On my occasional travel blog, I try to find an interesting hotel or hotels to offer my own review for our many readers who travel. It is of course subjective and the hotels can range from modestly priced lodging to more expensive options. On this stay, I opted for one of the more expensive hotels (due to a mix of business travel and discounts). I chose one of London’s newest and most discussed hotels: The Shangri-La at the Shard. The Shard is the towering hotel in the center of London (SE1). While I am very critical of much of the recent architecture in London which is truly hideous for the most part, the Shard is a beautiful building both inside and outside. (Photos published with permission of the Shangri-La).

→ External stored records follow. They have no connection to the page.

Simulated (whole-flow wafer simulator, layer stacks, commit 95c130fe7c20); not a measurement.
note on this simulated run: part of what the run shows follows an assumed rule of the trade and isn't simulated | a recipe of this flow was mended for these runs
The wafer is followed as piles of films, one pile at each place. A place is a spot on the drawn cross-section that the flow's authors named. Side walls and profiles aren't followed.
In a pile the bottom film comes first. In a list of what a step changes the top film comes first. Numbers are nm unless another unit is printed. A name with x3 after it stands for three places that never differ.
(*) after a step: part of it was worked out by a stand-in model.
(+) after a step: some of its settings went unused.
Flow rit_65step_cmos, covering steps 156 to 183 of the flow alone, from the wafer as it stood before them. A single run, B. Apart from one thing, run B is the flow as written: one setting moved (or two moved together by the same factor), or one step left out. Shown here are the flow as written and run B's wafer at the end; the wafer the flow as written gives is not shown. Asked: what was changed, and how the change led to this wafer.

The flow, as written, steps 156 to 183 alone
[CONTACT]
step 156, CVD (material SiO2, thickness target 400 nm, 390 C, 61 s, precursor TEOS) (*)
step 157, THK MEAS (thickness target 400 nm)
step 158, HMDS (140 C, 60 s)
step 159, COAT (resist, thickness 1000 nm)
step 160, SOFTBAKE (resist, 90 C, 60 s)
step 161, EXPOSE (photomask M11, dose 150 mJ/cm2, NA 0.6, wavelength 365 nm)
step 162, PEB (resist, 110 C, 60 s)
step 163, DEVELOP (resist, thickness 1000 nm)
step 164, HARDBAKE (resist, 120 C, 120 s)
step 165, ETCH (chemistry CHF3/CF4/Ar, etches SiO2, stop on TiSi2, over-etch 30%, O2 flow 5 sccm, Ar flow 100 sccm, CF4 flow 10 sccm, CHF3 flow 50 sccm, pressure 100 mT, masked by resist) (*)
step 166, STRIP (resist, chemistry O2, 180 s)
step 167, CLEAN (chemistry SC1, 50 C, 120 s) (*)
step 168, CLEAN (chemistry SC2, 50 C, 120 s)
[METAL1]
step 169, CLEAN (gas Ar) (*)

In anticipation of my week long visit in London, I looked at a great variety of hotels in the city. This is a city with a great array of hotels in vastly different neighborhoods that range from the traditional lodging of the Ancien Régime to virtual room houses to AirBnbs. It is easy to get burned. Even 300 pounds or more a night can leave you with a ridiculously small room. One highly regarded hotel with four and a half stars that I looked at has a couple rooms that are literally a twin bed with a room that is only twice the size of the bed. These are often quaint but older hotels with a small room and extremely small bathrooms. The key to remember is that the Tube is one of the great draws of London. You are insane not to get an Oyster card and use it to get around. Traffic in London is horrendous and an expensive one-hour ride can take you literally ten minutes on the Tube. The Shard is located right next to the London Bridge Tube, which is unbelievably convenient. Moreover, given the height, you literally can get your bearings in London by locating your hotel at the Shard.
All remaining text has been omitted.